This argument proves that there is some line that simultaneously bisects our shapes (although it doesn’t tell us where that line is). It relies on the convenient fact that every line through the center of a circle bisects it, so we can freely rotate our line and focus on the blob without worrying about neglecting the circle. Two asymmetrical shapes require a subtler version of our windmill technique, and the extension to three dimensions involves more sophisticated arguments.
Interestingly, the theorem holds true for our sandwich even if the ham and bread are broken into multiple pieces. Use a cookie cutter to punch out ham snowmen, then cube your bread and bake it into croutons; a perfectly equal cut will always exist (individual snowmen and croutons won’t necessarily be halved, but the total amount of ham and bread will be).
Taking this idea to its extreme, we can make a similar claim about points. Draw scattered red and green dots on a piece of paper, and there will always be a straight line with exactly half the red dots and half the green dots on either side of it. This version requires a small technicality: points that lie exactly on the dividing line can be counted on either side or not counted at all (for example, if you have an odd number of reds, then you could never split them evenly without this caveat).
Contemplate the bizarre implications here. You can draw a line across the U.S. so that exactly half of the nation’s skunks and half of its Twix bars lie above the line. Although skunks and Twix bars are not actually single points, they might as well be when compared with the vast canvas of the American landmass. Kicking things up a dimension, you can draw a circle on Earth (slicing through a globe leaves a circular cross section) that contains half of the world’s rocks, half of its paper and half of its scissors, or any other zany categories you wish.
The ham sandwich theorem carries far less whimsical consequences for the perennial problem of gerrymandering. In the U.S., state governments divide their states into electoral districts, and each district elects a member to the U.S. House of Representatives. Gerrymandering is the practice of carving out these district boundaries deliberately for political gain.

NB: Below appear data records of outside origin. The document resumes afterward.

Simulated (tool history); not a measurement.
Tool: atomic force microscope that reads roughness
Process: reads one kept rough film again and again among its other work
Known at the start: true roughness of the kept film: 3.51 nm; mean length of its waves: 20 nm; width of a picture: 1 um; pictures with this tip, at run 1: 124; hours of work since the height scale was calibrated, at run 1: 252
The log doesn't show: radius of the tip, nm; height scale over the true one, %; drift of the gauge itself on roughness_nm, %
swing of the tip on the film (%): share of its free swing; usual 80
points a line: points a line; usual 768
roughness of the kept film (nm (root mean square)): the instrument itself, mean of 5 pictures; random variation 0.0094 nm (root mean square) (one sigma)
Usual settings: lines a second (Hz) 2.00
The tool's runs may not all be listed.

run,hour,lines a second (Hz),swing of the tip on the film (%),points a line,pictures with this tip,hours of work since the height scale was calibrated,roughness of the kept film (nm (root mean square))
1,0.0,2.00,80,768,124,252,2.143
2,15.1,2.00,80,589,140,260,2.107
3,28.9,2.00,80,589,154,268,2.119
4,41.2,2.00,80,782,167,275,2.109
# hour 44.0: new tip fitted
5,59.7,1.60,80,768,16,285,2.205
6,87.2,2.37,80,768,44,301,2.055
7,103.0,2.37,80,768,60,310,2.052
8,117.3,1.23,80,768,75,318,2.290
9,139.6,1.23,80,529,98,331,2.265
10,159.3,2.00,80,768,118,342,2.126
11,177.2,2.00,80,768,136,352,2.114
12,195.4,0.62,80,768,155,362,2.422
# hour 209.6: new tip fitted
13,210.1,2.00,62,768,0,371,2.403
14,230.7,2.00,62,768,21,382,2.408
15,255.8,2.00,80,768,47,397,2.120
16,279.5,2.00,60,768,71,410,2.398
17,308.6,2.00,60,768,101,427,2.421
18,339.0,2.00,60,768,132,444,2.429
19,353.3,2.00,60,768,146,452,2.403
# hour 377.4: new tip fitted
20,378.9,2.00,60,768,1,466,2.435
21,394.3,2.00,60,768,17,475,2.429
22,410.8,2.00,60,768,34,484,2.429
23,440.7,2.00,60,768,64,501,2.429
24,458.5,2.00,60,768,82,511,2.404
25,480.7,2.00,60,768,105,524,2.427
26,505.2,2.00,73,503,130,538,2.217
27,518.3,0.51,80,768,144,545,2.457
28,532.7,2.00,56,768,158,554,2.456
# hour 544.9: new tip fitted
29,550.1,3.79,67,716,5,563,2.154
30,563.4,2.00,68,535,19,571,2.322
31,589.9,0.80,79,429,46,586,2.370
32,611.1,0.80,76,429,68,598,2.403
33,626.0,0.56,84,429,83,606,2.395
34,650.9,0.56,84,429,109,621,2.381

As a simplified example, imagine a state with a population of 80 people; 75 percent of them (60 people) favor the Purple Party, and 25 percent (20 people) prefer the Yellow Party. The state will be divided into four districts of 20 people each. It seems fair that three of those districts (75 percent) should be Purple and the fourth should be Yellow so that the state’s representation in Congress accords with the preferences of the population. A crafty cartographer, however, could squiggle district boundaries in such a way that each district contains 15 Purple-leaning voters and five people who vote Yellow. In this way, every district would be majority Purple, and 100 percent of the state’s representation would come from the Purple Party rather than 75 percent. In fact, with enough voters, any percentage edge that one party has over another (say, 50.01 percent Purple versus 49.99 percent Yellow) can be exploited to help that party win every district; just make it so that 50.01 percent of every district supports it.
Of course, those districts look highly artificial. A seemingly obvious way to curtail gerrymandering would be to place restrictions on the shapes of the districts and disallow the tentacled monstrosities that we often see on American electoral maps. Indeed, many states impose such rules. Although it might seem like mandating “normal” district shapes would go a long way toward ameliorating the problem, clever researchers have applied a certain geometric theorem to show how that’s a bunch of baloney.
Let’s revisit our example: a total of 80 voters consisting of 60 Purple Party supporters and 20 Yellow Party supporters. The ham sandwich theorem tells us that no matter how they’re distributed, we can draw a straight line with exactly half of the Purple voters and half of the Yellow voters on either side (30 Purple and 10 Yellow on both sides). Now treat the two areas you’ve created as new ham sandwiches, splitting each in half with its own straight line so that every resulting region contains 15 Purples and five Yellows. Purple now has the same gerrymandered advantage as before (it wins every district), but the resulting regions are all simple shapes with straight-line boundaries!
Repeated ham-sandwich subdivision will always produce relatively simple districts (in math-speak, they’re convex polygons except where they potentially share a boundary with an existing state border). This means that basic regulations on the shapes of congressional districts probably can’t preclude the worst instances of gerrymandering. Although math and politics may seem like distant fields, an idle geometric diversion has taught us that the most natural-sounding solution to gerrymandering doesn’t cut the mustard.